Spot the Bug

gnat on 2003-04-30T00:38:56

I pasted my screenscraping code in a comment. There's a subtle bug in the way it deals with HTML, though. It's nothing to do with LWP, fetching the pages, or the use of HTML::TableContentParser. The bug leads to invalid XML. Can you find the bug?

--Nat


Guessing

Ovid on 2003-04-30T01:00:51

Well, in clean(), we see this:

$text =~ s{<.*?>}{}g;

Not being familiar with HTML::TableContentParser, I can only guess, but you appear to be expecting tags, but if you have a tag with attributes and one of them has a value with a greater than ">", then this breaks.

Re:Guessing

gnat on 2003-04-30T01:23:28

You're right, this isn't perfect. However, this wasn't the bug that was giving me invalid output. I had no HTML where <.*?> was insufficient.

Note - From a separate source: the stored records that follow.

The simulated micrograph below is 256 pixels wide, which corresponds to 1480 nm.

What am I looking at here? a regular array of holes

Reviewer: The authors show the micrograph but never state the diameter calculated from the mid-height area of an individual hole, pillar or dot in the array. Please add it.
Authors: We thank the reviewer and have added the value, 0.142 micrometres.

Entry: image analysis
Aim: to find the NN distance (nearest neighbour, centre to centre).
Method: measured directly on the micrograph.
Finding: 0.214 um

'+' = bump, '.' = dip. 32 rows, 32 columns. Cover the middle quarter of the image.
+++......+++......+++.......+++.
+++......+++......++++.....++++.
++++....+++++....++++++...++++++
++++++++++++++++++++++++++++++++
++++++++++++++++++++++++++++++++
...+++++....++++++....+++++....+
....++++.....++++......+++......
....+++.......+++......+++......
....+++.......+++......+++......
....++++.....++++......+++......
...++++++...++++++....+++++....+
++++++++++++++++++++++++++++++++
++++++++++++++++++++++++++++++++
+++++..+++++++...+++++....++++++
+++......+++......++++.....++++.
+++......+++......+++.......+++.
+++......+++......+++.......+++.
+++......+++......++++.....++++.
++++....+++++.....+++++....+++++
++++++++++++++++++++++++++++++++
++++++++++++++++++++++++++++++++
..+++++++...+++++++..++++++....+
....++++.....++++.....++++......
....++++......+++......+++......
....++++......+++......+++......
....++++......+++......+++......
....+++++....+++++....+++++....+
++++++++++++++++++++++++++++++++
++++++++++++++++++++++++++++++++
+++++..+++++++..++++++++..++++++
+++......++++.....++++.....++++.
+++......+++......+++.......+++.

The problem was that I had a certain character unescaped in the HTML, and my solution to this was naive to say the least...

--Nat

Re: Spot the Bug

kingubu on 2003-04-30T06:37:26

Can you find the bug?

Er... which one? :-)

The one that fails to encode the left angle bracket in what is (presumably) character data, or the one that assumes that &nbsp; is the only built-in character entity that will be found in an HTML document?

See here for the real rules.

If you intimately know and control the documents being processed, your scraper is naive but workable. I can only hope, however, that you aren't going offer this as a generic solution. It is not.

Given that there are mature tools available that would convert the dirtiest of HTML into XML and let you operate on *that* to do your extraction, I have to wonder why you'd go after a solution like this in the first place. "Oh, I'll just whack the string" solutions may be fun exercises, but they can only lead markup-n00bs astray and should *not* be used as examples.

BAD GNAT, NO COOKIE!!! ;->

-kip

Re: Spot the Bug

gnat on 2003-04-30T10:12:54

Blah blah :-) Yes, I could be more rigorous with entities. It works for the specific documents I was scraping. The bug I was referring to is a Perl bug, not a design bug.

If I had to convert the HTML to XML and work on that, I'd slit my wrists. For all the haughty condescension about "naive but workable", the key part is "workable". It was easy to write and worked. This isn't a generic solution to extracting information, but it's a very nice specific solution.

--Nat

Solution

gnat on 2003-04-30T10:29:38

The bug is in the clean subroutine. I say
s{\b&\b}{&amp;}g;
The expectation was that \b matches at word boundaries, so that HTML & CSS would become HTML &amp; CSS. Foolish me. There is no word boundary between a space and an ampersand. I gave up trying to be smart and took out the \b's to make it work. I could have tried capturing and replacing the spaces, but until it breaks and I need to be smart again, I'll continue with my dumb approach.

I need to pay more attention to my own advice that \b is nearly useless in the real world (a word boundary occurs between a word (alpha and _) and non-word character, which is useful for Perl identifiers and not much more). Unless someone else would like to prove me wrong :-) Anyone found a use for \b?

--Nat

Re:Solution

vsergu on 2003-05-04T14:13:46

In real-world text, \b normally works fine for me for matching word boundaries. Of course, I don't think of "&" as a word when I'm doing text searches. I really can't remember having much trouble with it -- it's the same as using most search engines.

Also, I've occasionally used \b in one-off (or even one-liner) HTML manipulations with things like s{</?(font|b|i)\b[^>]*>}{}gi. The \b ensures that I'm getting the whole HTML element name (not matching <br> when looking for <b>, for example), and it matches whether the next character is whitespace or the closing >.